The method 200 is initialized at step 202 and proceeds to step 204, where the method 200 retrieves a plurality of text-based versions of the lyrics that correspond to the vocal elements of the original musical track. These text-based versions of the lyrics may be retrieved, for example, from multiple Internet web sites. In one embodiment, step 202 involves the selection of a predefined number of text-based versions of the lyrics from a given set of text-based versions.
In step 206, the method 200 normalizes and/or filters the retrieved versions of the text-based lyrics in order to canonicalize spellings and automatically correct obvious transcription errors. The method 200 then proceeds to optional step 208 (illustrated in phantom) and cuts waveforms of the vocal elements to approximately span the retrieved versions of the lyrics.
In step 210, the method 200 forcibly aligns the waveforms of the vocal elements to the normalized and filtered text-based lyrics. In one embodiment, this forcible alignment is performed with partial flexibility. That is, portions of the waveforms and portions of the text-based lyrics may be skipped in order to avoid failure of the alignment process.

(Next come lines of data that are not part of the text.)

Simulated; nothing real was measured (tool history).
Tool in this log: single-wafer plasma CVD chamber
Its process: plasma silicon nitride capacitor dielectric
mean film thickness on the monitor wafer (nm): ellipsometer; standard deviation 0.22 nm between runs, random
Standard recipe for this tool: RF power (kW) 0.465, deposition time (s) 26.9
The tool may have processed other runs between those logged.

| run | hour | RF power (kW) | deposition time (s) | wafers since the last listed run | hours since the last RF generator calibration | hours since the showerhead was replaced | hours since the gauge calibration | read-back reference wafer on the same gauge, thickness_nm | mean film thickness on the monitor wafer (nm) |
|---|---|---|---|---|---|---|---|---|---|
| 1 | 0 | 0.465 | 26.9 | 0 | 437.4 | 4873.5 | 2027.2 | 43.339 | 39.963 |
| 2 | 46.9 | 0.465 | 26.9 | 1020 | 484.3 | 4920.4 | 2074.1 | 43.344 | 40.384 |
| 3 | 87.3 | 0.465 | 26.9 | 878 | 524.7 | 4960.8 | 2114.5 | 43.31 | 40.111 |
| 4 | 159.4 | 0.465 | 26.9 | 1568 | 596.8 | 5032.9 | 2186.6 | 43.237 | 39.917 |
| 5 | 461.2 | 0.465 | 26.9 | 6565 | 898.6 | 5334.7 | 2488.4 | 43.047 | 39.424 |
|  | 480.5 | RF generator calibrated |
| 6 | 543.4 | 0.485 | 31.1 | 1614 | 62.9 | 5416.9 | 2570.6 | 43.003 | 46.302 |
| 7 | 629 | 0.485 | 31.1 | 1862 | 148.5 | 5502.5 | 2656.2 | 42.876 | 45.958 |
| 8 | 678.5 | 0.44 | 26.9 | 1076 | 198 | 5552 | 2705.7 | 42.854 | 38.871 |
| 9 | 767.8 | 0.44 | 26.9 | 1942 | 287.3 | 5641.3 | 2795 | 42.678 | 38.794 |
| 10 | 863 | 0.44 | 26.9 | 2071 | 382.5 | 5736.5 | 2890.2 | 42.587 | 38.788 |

In step 212, pauses in the aligned output of step 210 are identified and reduced. In one embodiment, pauses are reduced by iteratively cutting the waveforms at increasingly shorter pauses until substantially all of the waveforms are of manageable lengths (e.g., approximately thirty seconds or less).
In step 214, the method 200 generates lattices for flexible alignment and then flexibly aligns all of the waveforms using the generated flexible alignment lattices. In one embodiment, flexible alignment lattices are generated for each version of the text-based lyrics that is used in the method 200. In one embodiment, a flexible alignment lattice for a version of the text-based lyrics is generated by processing the version of the text-based lyrics to generate a hypothesis search graph having the following properties: (1) every word is optional; (2) every word is preceded by either an optional “garbage word” or a disfluency (e.g., “um”, “uh”, “hmm”, etc.); and (3) every word is followed by an optional pause of variable length. In one embodiment, the pause is modeled using a pause phone that is trained on background noise.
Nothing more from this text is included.